China may not have repeated their feats of Beijing 2008, when they topped the medals table for the first time, but with 38 golds their presence in the top two, behind the United States, was never in doubt.

South Korea were the only other Asian team in the top 10. North Korea, finishing 20th, had their best Games in 20 years, Hong Kong celebrated cycling bronze and Singapore won their first individual medal in 52 years.

India couldn't follow Beijing by claiming their second individual gold, but they finished with two silver medals and four bronze -- their highest individual total.

Much as expected, China's divers and badminton and table tennis players missed just two gold medals between them, and their weightlifters hoisted five titles at London's ExCeL.

But China's shooters were off-target compared to Beijing, winning only two golds, and their gymnasts dropped from seven victories in 2008 to three on the London apparatus.

China's track hopes went up in smoke when 110m hurdler Liu Xiang, the 2004 champion, heart-breakingly limped out of the heats for the second Games running with a career-threatening Achilles tendon tear.

But his brave hop down the track to the finish line, symbolic kiss of the last hurdle, and embrace by his waiting competitors, was one of the Games' most memorable images.

Meanwhile Sun Yang and Ye Shiwen, 16, led China to their best performance in the pool, claiming two wins and a world record each as the team broke through with five titles in one of the Olympics' top-tier events.

Sun became China's first male Olympic swimming champion in the 400m freestyle, and then broke the 1500m world record for the second time in a year.

Ye set a new mark in the women's 400m medley and also won the 200m medley, while Jiao Liuyang won the women's 200m butterfly. Unproven doping speculation surrounding Ye was angrily dismissed by Sun.

"People think China has so many gold medals because of doping and other substances, but I can tell you it is because of hard work," said Sun.

"It is all down to training and hard work that we have results. Chinese are not weaker than those in other countries."

China, South Korea and Indonesia were also embroiled in one of the Games' worst scandals, when eight badminton players were disqualified for trying to lose group ties to secure easier quarter-finals.

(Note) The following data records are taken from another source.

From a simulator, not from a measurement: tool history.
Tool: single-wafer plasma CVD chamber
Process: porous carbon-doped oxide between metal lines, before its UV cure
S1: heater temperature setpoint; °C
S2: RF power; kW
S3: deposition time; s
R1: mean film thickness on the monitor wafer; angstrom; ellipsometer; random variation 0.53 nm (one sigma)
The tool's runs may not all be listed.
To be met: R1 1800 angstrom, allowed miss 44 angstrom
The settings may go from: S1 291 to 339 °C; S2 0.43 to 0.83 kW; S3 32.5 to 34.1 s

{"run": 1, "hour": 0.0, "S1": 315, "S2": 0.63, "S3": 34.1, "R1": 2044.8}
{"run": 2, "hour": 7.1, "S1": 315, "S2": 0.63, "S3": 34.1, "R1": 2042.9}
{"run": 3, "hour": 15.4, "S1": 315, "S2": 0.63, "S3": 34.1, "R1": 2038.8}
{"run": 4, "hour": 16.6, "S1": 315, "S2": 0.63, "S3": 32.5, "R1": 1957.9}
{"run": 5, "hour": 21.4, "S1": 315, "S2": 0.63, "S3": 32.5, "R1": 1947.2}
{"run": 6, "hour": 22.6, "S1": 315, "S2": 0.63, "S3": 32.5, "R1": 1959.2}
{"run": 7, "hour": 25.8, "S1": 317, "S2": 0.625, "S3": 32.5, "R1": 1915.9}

South Korea's peerless archers, included the legally blind Im Dong-Hyun, hit the bull's-eye with three out of four gold medals, and their shooters added three more at the Royal Artillery Barracks.

They had two more in judo and two in fencing -- but none for Shin A-Lam, whose tearful, hour-long protest over her loss in the women's epee semis won sympathy and media coverage, but no Olympic medal.

North Korea's Games made an unpromising start when their women's footballers were pictured next to the South Korean flag on a stadium big screen, prompting a lengthy protest.

But tiny, 1.52m (five foot) weightlifter Om Yun-Chol put them on the gold trail when he lifted three times his bodyweight to win the 56kg category with a world record-equalling 293kg.

Kim Un-Guk and Rim Jong-Sim also lifted their way to gold at the ExCeL venue, while An Kum-Ae got judo gold on the opening weekend as North Korea matched their best ever haul of four titles at Barcelona 1992.

Japan, who are bidding to host the Games in 2020, had high hopes of emulating their record total of 16 gold medals. But after a near-wipeout in the judo, they ended with just seven.

South Korea rubbed salt into the wound when they beat Japan, their fiercest rivals, 2-0 for men's football bronze.

South Korea's Park Jong-Woo celebrated by waving a politically sensitive banner laying claim to an island group claimed by both countries. He was later barred from collecting his medal.

Sarah Lee Wai-Sze pedalled to Hong Kong's first cycling medal, bronze in the keirin, and China-born Feng Tianwei ended Singapore's half-century wait for an individual medal with bronze in the women's table tennis.

Malaysia got their first diving medal after Pandelela Rinong's bronze in the 10m platform, and there was a wave of sympathy for badminton star Lee Chong Wei, who fell just short of claiming the country's first gold.

Indonesia won two weightlifting medals, but nothing in badminton for the first time in 20 years, and Thailand had medals in boxing, taekwondo and weightlifting.